Ok, amp thing rather than stompbox.  Forgive me.

They have these parametric speaker arrays at the petrol station I use.  While you're standing at the pump, they play you some awful local radio station.  Take half a step to one side.....you can't hear a thing.  Nothing.  It's like magic.

So, I was wondering whether it might be possible to use them in an amp for home use.  Like, if you stand directly in front you get some trouser-flapping riffage, but everybody in the house/apartment/bathroom who is outside of the sound beam can't hear a thing.

Here's an article:

http://www.proavmagazine.com/audiovisual-equipment/can-you-hear-me-now.aspx

And here's a vendor of kits, with a schematic and layout for the requisite modulator:

http://zao.jp/radio/parametric/index_e.php


I was thinking of adding this to the ever-expanding list of projects to get around to sometime, unless anybody can advise against.

Any thoughts?

newfish

That's a cracking idea.

Similar concept to the 'sonic weaponary' thing I reckon.

Would be *very* useful for late-night practice.
Happiness is a warm etchant bath.

Mark Hammer

First, when I think of how many thousands of words I have read over the years about the many brilliant ways people have devised to improve dispersion in speakers, and the many different things folks have done (e.g., the Visual Sound "hubcaps", rounded corners on cabinets, the BOSE 901 approach to using more speakers for reflecting than for direct, etc.), it is downright funny to think of people working on speakers that deliberately do NOT disperse.

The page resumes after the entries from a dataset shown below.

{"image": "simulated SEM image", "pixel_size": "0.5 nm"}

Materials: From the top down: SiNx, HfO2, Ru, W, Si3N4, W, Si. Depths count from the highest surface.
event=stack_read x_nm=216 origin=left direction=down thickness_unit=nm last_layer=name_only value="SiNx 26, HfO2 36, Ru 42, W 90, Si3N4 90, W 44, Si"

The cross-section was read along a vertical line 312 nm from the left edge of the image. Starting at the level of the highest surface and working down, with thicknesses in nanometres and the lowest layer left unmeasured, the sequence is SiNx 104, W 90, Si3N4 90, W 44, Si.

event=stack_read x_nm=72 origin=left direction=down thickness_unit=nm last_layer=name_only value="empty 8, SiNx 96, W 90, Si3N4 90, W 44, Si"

Second, some form of that would be kind of cool for speakers at work.

Third, I can't see much application to the live rock context, though one might imagine its possible role in more artsy installations, where changing the orientation of what you are looking at - perhaps by turning your body 40 degrees - would change what you hear.

Fourth, I'm not seeing any immediate use for loud music listening or playing, simply because we don't see enough capacity for air movement in those arrays.

petemoore

  Vague descriptions always bother me, that and/or vague interpretations...ie maybe I'm missing something.
  Seems like the wave is being added to as it goes 'down the chute', shooting the wave in a way that makes it not disperse like...waves always dispersed.
  Assuming it is possible [just for discussion...assuming it is impossible might be as good a starting point]...it just seems that a 'shot-wave' that shoots past where normal waves would disperse [when leaving the waveguide or whatever else, front of a cabinet], would be noticably more 'intense' and 'hard' [like when waveguides are used to help 'project' HF's [or mids, or lows].
  Intense and hard [assuming on assumptions already] might not be bad either, then soft and spongy distortion might be a good match.
  Only thing is it sounds expensive and new. Expensive might even be ok if new was understandably and signifigantly 'improved' in actual use. New might even be ok if after 10 years 'new' still works and is in actual use.
  Or, you get to risk the expense and newness of the design [trying out new type speakers with guitars tended to be one of the quickest ways to find the weak spot in a speaker design], understanding the long-goings or shortcomings of the basic or modified design before anyone else.
Convention creates following, following creates convention.